Two Democrats facing off for San Diego City Council District 6 have similar amounts of cash on hand as they gear up for what’s expected to be the most closely contested of four November runoffs for council seats.
New campaign disclosures submitted this week show that Kent Lee has $79,000 in his war chest, while Tommy Hough has $57,000. The candidates are battling to take over the central inland District 6 seat from termed-out Chris Cate, the council’s only Republican.

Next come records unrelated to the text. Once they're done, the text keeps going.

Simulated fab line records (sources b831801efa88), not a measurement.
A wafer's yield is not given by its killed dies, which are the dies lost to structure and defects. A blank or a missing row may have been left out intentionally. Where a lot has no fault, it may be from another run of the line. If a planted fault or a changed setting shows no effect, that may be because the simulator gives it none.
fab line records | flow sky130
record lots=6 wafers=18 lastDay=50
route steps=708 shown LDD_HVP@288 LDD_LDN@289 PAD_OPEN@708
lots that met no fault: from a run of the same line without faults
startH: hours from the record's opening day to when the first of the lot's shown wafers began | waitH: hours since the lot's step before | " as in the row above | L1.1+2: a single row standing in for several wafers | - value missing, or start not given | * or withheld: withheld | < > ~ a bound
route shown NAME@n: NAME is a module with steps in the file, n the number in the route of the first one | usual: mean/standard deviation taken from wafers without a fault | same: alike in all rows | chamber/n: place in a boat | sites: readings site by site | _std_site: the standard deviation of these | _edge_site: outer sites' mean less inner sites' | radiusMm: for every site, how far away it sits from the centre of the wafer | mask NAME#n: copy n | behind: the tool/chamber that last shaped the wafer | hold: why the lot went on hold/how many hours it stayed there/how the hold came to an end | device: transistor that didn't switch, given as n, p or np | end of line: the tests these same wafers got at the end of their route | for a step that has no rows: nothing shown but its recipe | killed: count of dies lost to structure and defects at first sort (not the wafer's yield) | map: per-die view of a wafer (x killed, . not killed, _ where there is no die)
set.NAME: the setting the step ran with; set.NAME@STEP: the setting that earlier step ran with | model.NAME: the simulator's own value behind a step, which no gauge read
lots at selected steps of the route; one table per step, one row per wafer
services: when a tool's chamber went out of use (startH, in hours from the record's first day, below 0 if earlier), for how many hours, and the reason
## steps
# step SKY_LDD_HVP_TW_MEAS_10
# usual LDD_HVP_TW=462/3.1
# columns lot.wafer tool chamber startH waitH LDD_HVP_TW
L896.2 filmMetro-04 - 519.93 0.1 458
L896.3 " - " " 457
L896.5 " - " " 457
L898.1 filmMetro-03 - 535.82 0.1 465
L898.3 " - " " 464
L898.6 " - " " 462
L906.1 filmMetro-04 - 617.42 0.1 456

Lee had been considered a heavy favorite in the race based on endorsements and his status as the only Asian candidate in the city’s most heavily Asian district. New council district boundaries approved in December boosted the share of Asians in District 6 from 34 percent to 40 percent.
But Lee only narrowly edged Hough in the June 7 primary 10,390 votes to 9,461 votes, or 40.73 percent to 37.09 percent — despite the fact that Lee outspent Hough $138,000 to $20,000 during 2022.
Hough, a county planning commissioner, is calling the primary results a “win” for his campaign and evidence that his grassroots style of campaigning resonates with District 6 voters focused more on infrastructure and neighborhood challenges than on politics at City Hall.
Lee, an arts nonprofit executive, said he outspent Hough so dramatically because he is a first-time candidate with limited name recognition. Hough lost a runoff for the seat to Cate in 2018.
Lee has been endorsed by the county Democratic Party, the San Diego Regional Chamber of Commerce, Mayor Todd Gloria and the region’s largest labor organization — the San Diego and Imperial Counties Labor Council. Hough has strong support from environmental groups.
District 6 includes Mira Mesa, Kearny Mesa and University City.
In three other November runoffs for San Diego City Council seats, incumbents have significantly more money than their challengers.
Councilmember Dr. Jennifer Campbell has a huge fundraising lead over challenger Linda Lukacs in the race for coastal District 2. Campbell has $61,000 in her war chest, while Lukacs has $9,000.
Campbell, a Democrat, is considered a heavy favorite over Republican Lukacs in November because registered Democrats outnumber registered Republicans in the district 41,090 to 23,346.
But Campbell outspent Lukacs $186,000 to $14,000 and beat her by only about 1,600 votes, 10,832 to 9,211. Campbell, however, was facing three other strong Democrats in the primary, while Lukacs was the only Republican in the field.
District 2 includes Clairemont, Point Loma, Ocean Beach, Mission Beach and Old Town.
Councilmember Vivian Moreno has $158,000 in her Democrat-versus-Democrat battle against challenger Antonio Martinez, who has $42,000. They are facing off for District 8, which includes Barrio Logan, Sherman Heights, San Ysidro and Otay Mesa.
The race is a rerun of a 2018 runoff where Moreno narrowly defeated Martinez by 549 votes, 14,950 to 14,401. But Moreno finished ahead of Martinez by a much wider margin in June, 8,432 to 4,873.
District 8 includes Barrio Logan, Sherman Heights, San Ysidro and Otay Mesa.
In the runoff for District 4, Councilmember Monica Montgomery Steppe has $42,000, and her opponent Gloria Evangelista has not reported raising any money.
Montgomery Steppe, a Democrat, also has a partisan advantage over Republican Evangelista. Registered Democrats outnumber registered Republicans 41,698 to 13,864 in District 4, which includes Encanto, Skyline Hills and many other southeastern San Diego communities.
Montgomery Steppe easily finished first in June, receiving 12,110 votes while Evangelista got 3,683.